There’s a reasonably competitive market for Virtual Private Servers (VPS) where companies compete on offering cheap VPSes in data centers located all over the world. However, having a server close to the end-user won’t do you any good unless you also have an efficient way to route customers to the nearest data center.
Most network nodes are unicast, having a single IP address advertised from one place on the internet. Everyone everywhere in the world route to that one location when they try to connect to it. An anycast IP address works the same way, except that it’s being advertised from multiple locations (or data centers) and internet exchanges around the world will pick the shortest route when connecting people to that IP address.
So, why aren’t there any VPS providers offering managed anycast IP addresses to enable and encourage their customers to buy even more VPSes? There are a couple of VPS providers, like Vultr, that offer to do BGP announcements. However, that requires you to acquire and manage IP space of your (at least a /24 subnet.) This is both technically challenging and quite costly, now that IPv4 space is entirely depleted.
Ideally, I’d like to see VPS providers offer IP addresses out of a shared IP anycast subnet; where customers could lease one address that would route to the closest of their VPSes. This is for sure a much more complex setup than unicast IPs. However, it also greatly increases the value for each customer in renting VPSes in multiple regions from the same provider. The increased infrastructure cost would pay for itself once the provider could upsell their customers with VPSes in all (or at least more) of their data centers.
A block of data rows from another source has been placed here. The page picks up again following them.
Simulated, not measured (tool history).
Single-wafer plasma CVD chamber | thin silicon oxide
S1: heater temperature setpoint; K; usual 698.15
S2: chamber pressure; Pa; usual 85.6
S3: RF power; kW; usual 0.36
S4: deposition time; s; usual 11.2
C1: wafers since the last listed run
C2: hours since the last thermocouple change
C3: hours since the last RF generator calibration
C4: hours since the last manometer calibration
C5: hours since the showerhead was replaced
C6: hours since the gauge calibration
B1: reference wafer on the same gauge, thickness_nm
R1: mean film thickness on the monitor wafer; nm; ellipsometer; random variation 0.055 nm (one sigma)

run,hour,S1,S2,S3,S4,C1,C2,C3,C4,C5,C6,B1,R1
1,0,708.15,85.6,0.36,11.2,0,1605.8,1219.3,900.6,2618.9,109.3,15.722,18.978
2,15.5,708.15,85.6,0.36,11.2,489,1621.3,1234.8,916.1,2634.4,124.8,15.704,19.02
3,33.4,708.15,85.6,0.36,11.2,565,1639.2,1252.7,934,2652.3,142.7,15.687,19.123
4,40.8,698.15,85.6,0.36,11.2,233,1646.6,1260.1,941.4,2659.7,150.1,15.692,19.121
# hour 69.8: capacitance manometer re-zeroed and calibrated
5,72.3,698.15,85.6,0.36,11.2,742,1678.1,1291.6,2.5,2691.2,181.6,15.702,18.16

I haven’t found any public signs of plans for adding IP anycast support from any of the market leading multi-datacenter VPS providers like Digital Ocean or Linode. These services have large and increasing numbers of data centers all over the world, but don’t offer a sensible way to make use of them. A managed IP anycast solution would, if packaged and sold in a convenient form, greatly increase the practical value to the customers of having VPS instances in multiple data centers.
There’s currently only one small provider offering this type of product: BuyVM sells an IPv4-only anycast VPS package starting at 60 USD/year with one VPS in Luxembourg, Europe, and one each in Last Vegas and New Jersey, USA. I’ve kept my eye on BuyVM for some time, but they’ve been “out of stock” for years.
There was another VPS provider who made a brief appearance on the market between August 2018 and April 2019: Aulerion offered competitively priced VPS in eight locations in Europe and North America with managed anycast IP addresses. I’d been working on a list of cool things I’d like to experiment with over anycast when they abruptly ceased operations. Unfortunately, they shut down services in April 2019 following a distributed denial of service attack that drained the company of funds.
You can still utilize multi-datacenter VPS setups with GeoDNS (see my budget GeoDNS provider comparison). However, GeoDNS is generally incompatible with DNSSEC as it requires the DNS provider to change the response pending on the users’ geographical location. GeoDNS accuracy has also gone down in recent years as people have stopped using their ISP’s DNS services in favor of other public DNS resolvers.